Storage giant Western Digital (WDC -1.32%) doesn't have much of a history as a dividend payer. The company instituted its dividend less than four years ago, announcing its first dividend in Sept., 2012. But since then, Western Digital has hiked its dividend three times, and in the process, has become quite a stock for income-seeking investors. Currently, Western Digital shares yield an attractive 4.4%.
But Western Digital's core business -- the sale of traditional hard drives -- appears challenged by technological change and slowing demand, and its proposed acquisition of high-flying peer SanDisk (NASDAQ: SNDK) could undermine its balance sheet. What's more, that high dividend yield has been driven more by a collapse in share price (down more than 55% in the last 12 months) than a soaring payout, as investors have begun to doubt the fundamentals of Western Digital's business. Let's take a closer look at Western Digital to see if investors should expect a dividend hike in 2016.
Dividend stats on Western Digital
Current Quarterly Dividend Per Share |
$0.50 |
Current Yield | 4.41% |
Number of Consecutive Years With Dividend Increases | 3 years (since 2013) |
Payout Ratio | 31.47% |
Last Increase | April 2015 |
A commitment to capital returns
Western Digital instituted its dividend in the midst of a slowdown in its business. Declining PC shipments, coupled with the rise of ever more affordable solid state drives, created doubt about the validity of Western Digital's long-term prospects. At the time, the company said it would aim to return about 50% of its free cash flow to shareholders through dividends and stock buybacks. Since then, Western Digital has boosted its dividend and bought back billions of dollars worth of stock.

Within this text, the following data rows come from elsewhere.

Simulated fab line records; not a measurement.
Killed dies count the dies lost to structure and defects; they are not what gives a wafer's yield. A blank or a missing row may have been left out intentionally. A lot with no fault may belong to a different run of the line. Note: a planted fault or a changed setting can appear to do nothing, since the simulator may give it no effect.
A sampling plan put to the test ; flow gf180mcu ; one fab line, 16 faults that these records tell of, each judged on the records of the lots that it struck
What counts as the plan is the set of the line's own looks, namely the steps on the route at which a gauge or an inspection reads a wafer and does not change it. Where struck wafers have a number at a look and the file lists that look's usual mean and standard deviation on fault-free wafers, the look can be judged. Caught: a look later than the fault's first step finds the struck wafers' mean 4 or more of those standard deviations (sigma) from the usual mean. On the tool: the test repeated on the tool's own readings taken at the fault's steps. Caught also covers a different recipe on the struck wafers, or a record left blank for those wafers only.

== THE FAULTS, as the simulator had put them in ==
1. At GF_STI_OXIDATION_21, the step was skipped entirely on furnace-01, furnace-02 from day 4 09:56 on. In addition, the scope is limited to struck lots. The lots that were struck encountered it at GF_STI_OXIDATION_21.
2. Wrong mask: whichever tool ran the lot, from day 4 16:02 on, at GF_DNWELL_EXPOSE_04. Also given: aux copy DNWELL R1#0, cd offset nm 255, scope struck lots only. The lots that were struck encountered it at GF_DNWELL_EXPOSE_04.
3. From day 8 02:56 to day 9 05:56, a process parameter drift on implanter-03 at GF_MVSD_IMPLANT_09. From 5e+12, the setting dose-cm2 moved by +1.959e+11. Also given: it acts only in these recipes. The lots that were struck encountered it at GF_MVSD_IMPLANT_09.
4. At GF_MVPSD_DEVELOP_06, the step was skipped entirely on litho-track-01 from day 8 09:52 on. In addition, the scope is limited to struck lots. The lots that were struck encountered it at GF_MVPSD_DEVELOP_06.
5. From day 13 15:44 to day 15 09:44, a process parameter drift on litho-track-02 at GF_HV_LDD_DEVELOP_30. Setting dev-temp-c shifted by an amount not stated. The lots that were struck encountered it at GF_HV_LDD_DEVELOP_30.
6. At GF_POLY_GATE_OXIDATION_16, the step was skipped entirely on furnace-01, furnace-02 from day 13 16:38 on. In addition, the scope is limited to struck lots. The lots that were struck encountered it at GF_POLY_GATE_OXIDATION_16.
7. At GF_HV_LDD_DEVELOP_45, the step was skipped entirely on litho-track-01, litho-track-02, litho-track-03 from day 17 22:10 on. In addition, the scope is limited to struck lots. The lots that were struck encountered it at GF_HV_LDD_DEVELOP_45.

Western Digital remains profitable, and has billions in the bank. In its fiscal year first quarter, Western Digital generated $394 million of free cash flow, and ended the quarter with $5.1 billion of cash. It paid out $115 million to shareholders in the form of dividend payments. Barring a sharp downturn in its business, continued dividend payments with regular increases seem likely.
Taking on debt to buy SanDisk
Or at least they did until last October, when Western Digital announced it would be acquiring SanDisk for about $18.9 billion. Western Digital plans to finance the acquisition through a combination of cash, common stock, and debt. Western Digital expects to take on $18.1 billion of new debt facilities in connection with its SanDisk purchase. Immediately following the announcement, Western Digital suspended its share repurchase program, despite having a $2.1 billion authorization left.
The deal doesn't look all that bad for Western Digital's balance sheet, however, as China's Unisplendour is slated to infuse the hard drive-maker with billions of dollars. Last September, Unisplendour announced a deal to acquire 15% of Western Digital for about $3.8 billion, buying newly issued common stock.
Yet the fate of both deals remains in jeopardy. Western Digital and Unisplendour must first gain the approval of the U.S. Committee of Foreign Investment in the United States (CFIUS). Earlier this month, the CFIUS blocked Philips' planned sale of its lighting business to a group of Asian buyers, and it could do the same to Western Digital. To complicate matters further, Unisplendour's vice chairman and president Qi Lian recently resigned.
If the Unisplendour deal falls through, the terms of Western Digital's acquisition will change, and its shareholders will have to approve the merger with SanDisk. That might prove difficult, given that, after the deal was announced last October, Western Digital shares plunged.
Ignoring the ongoing shifts in the storage business, Western Digital's fate seems complex and multifaceted, and it's difficult to say whether or not Western Digital will raise its dividend yet again in 2016. With such a high yield, Western Digital appears attractive to income-hungry investors, but don't count on regular increases.